Published online by Cambridge University Press: 09 February 2021
In a chapter of a previous book, I identified a trend that I called “post-homophobic” comedy in Mexico: mainstream feature films, such as Macho (Antonio Serrano, 2016) and Hazlo como hombre (“Do It Like an Hombre,” Nicolás López, 2017), in which it is not homosexuality but homophobia that is presented as humorous; and it is not the gay character but the macho man who is the butt of the joke (Smith, Multiplatform 45–60). In this first chapter I will suggest that a parallel phenomenon is what we might call “post-patriarchal” comedy. Just as the post-homophobic films assume a progressive society (and commercial movie audience) for whom homophobia is a ridiculous anomaly and gayness universally acceptable, so these post-patriarchal films are based on the premise that in modern Mexico (as in Spain) the old-school patriarch is a figure of fun; and women, especially working women, are deserving of not just gender equality but full autonomy.
My two trans-Atlantic texts here, both given wide and successful commercial releases at home in 2018 and thus too recent to have received academic attention, are versions of a Chilean original by Nicolás López once more, Sin filtro (“No Filter,” 2016). Currently available on streaming services, the Mexican remake is called Una mujer sin filtro (“A Woman with No Filter,” Luis Eduardo Reyes), and the near simultaneous Spanish version is Sin rodeos (“Empowered,” Santiago Segura). The shared protagonist of the trans-Atlantic franchise is a troubled and submissive woman named with transparent irony “Paz” (“Peace”), a creative executive at an advertising agency, who is exploited by a deadbeat husband and ungrateful stepson at home and an insulting boss and asinine digital media rival at work.

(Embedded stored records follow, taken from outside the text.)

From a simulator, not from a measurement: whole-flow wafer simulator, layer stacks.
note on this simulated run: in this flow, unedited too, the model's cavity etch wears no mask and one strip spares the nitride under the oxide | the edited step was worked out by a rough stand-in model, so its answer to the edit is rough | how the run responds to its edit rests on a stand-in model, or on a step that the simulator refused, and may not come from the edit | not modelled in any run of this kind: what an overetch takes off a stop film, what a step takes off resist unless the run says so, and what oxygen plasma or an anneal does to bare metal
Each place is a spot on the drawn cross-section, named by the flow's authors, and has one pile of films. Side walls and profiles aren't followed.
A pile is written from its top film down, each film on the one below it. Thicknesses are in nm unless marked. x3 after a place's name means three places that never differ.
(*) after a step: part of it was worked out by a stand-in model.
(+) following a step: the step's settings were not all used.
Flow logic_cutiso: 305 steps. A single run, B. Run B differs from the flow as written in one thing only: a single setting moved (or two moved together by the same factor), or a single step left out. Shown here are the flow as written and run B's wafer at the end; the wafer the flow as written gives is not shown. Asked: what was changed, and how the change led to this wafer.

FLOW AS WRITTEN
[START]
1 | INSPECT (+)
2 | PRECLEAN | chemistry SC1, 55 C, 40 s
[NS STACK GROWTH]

The two films’ shared premise is that, after drinking a supposedly magic potion, Paz is suddenly compelled to speak the unvarnished truth to all those she has previously suffered in silence. Strikingly, in both versions female acquaintances are almost as abusive as the males: Paz's selfish sister offloads her beloved cat on to the harassed heroine (inevitably it dies); her best friend is a gym- and cell-phone-addict (the phone will end up at the bottom of a swimming pool).